All about HUL, MOS, Pragati, Prabhat and BMPA - The Noel D'cunha Sunday Column

Opportunities come in many varieties.

19 Sep 2014 | By Noel D'Cunha

Take for instance, the marketing campaign of HUL for its oral care brand Pepsodent. HUL has got vendors to wrap bhelpuri in leaflets featuring Pepsodent ad. The green coloured leaflet has children’s drawings and messages about brushing teeth and fighting germs.

If all the vendors of food vegetables and groceries in India use printed promotional wrappings instead of plastic, it will be a huge benefit for commercial print.

Most print companies work with MNC customers and should push this idea with them.

It’s an opportunity for the taking. Will the print companies and print associations push this?

MOS: A new path

Mehul Desai, managing director of MOS, says, “There was never a lull, we were working and building our capabilities. We were looking to introduce new technology to improve our workflow and turnaround time.” Five years ago, MOS had 15 customers. That number has gone up. “That has been the strength of MOS,” says Desai.

He adds, “Our investment strategy, and our sales and marketing strategy are all driven by what our customers need and in the direction in which our customer is moving.”

Click this link to read Desai's interview 

Pragati: Pushing the envelope

Pragati Offset installed two new seven-colour plus coater Komori presses recently. It also implemented an Esko solution called Equinox, which is an ECG (expanded colour gamut) solution. The solution uses fixed ink set selectively for jobs with spot colours, which can be simulated by colour gamut of seven colours.

Harsha Paruchuri of Pragati saw merit in the Equinox technology, which converts packaging graphics from CMYK and spot colour to a seven-colour process. Paruchuri highlights a recent wedding card job, which included reproducing an MF Husain painting with rich oranges and blues, was printed flawlessly using Equinox. This is one of the reasons why Pragati went into installing two new seven-colour plus coater Komori presses recently. "An additional unit provides flexibility. The company already prints six-colour jobs and an additional colour would improve the quality and consistency," says Paruchuri.

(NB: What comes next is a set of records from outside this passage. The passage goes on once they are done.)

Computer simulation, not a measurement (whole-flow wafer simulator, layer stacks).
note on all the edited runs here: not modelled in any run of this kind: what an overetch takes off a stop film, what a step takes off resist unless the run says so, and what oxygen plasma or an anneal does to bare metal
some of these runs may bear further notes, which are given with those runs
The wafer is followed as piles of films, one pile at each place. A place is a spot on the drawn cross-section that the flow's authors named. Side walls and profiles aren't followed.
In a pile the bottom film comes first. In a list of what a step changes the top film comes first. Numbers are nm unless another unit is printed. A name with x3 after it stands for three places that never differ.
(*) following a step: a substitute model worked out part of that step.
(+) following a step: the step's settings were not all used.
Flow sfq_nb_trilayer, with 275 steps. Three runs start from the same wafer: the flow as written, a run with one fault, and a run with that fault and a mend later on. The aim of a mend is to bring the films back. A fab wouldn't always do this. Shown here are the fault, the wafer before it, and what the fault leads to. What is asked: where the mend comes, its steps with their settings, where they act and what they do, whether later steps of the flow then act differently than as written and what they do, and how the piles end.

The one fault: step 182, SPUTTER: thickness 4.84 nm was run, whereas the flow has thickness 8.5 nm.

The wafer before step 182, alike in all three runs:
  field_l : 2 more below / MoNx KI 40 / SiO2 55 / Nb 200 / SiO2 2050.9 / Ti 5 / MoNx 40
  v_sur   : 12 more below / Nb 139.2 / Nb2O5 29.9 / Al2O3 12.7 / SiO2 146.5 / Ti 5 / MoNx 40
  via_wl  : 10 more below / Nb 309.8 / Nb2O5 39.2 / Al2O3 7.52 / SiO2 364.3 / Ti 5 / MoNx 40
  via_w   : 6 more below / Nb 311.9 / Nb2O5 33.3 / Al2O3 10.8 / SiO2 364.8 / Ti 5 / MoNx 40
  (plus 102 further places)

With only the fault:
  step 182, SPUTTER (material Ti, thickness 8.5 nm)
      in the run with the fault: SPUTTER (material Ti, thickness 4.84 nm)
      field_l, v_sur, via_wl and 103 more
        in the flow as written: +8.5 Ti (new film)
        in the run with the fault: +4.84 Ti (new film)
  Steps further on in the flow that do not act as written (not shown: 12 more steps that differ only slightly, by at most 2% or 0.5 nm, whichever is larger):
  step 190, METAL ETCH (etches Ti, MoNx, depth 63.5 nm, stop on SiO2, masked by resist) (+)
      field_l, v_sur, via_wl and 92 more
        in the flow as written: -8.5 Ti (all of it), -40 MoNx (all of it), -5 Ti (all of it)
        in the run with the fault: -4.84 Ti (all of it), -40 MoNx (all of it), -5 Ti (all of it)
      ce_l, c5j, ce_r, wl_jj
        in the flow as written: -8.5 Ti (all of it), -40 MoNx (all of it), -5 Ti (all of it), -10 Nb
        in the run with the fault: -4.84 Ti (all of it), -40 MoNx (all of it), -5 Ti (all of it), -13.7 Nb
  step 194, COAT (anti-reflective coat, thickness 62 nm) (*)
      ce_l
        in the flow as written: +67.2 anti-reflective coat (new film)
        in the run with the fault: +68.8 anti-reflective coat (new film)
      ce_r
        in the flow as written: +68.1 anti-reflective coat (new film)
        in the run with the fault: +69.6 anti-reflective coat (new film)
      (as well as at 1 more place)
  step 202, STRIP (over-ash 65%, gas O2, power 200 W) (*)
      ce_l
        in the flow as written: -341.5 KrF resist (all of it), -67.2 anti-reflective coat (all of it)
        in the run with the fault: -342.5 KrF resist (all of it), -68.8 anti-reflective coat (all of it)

Komori, Mitsubishi, Ryobi and Provin

In my last Sunday's Column, I had mentioned how offset press manufacturers have had a torrid 2013 as orders vanished and sales declined. Vinay Kaushal of Provin Technos, representing Mitsubishi Ryobi sheetfed presses in India, corrected some of the numbers.

Kaushal says, “We did not install a single unit of new Mitsubishi press in 2013. Article shows 14 units. Similarly, 12 units of Ryobi’s were installed in 2013 and shown are four.” 

I stand corrected.  

Meanwhile, Komori has been having a good run with 27 multi-colour press installations since January 2014 (as updated on 22 September 2014), some of them in Bengaluru, Ahmedabad, Chennai, Hyderabad, and parts of Maharashtra and Kerala. Four more presses have been shipped from Komori, Japan. The installations will begin next month.

Sheetfed at Prabhat 

Pune’s Prabhat Printing Works is a 70-year old company and a Ryobi customer. There’s been a flurry of investment in presses in Pune since 2005 – from 24 four-colour to 160 now. Prabhat Printing Works stayed put. 

Alok Munot of Prabhat, says, mushrooming of new printing presses has increased competition. And even though an investment is called for to cater to the print demand, he is wary of making investment. “Clients still come to us and we print for them. But I do not see any point in investing further. If there’s extra work, I can always get it done from one of the printers around our plant, without a sweat,” he says. 

Incidentally, Prabhat was the PrintWeek India Small Printer of the Year Award in 2012. Thanks to the pictures of this Award being circulated, Alok Munot met his wife. As they say, some marriages are made in heaven. Others at the PWI Awards.

PS: I sign off the Sunday Column, wishing the STB chairman, Faheem Agboatwala, a happy swearing in ceremony as the new president of the BMPA on 24 September. May he (and his hand-picked managing committee team) take the BMPA to bigger success in its diamond jubilee year. One of the first things they can do is look at the HUL concept.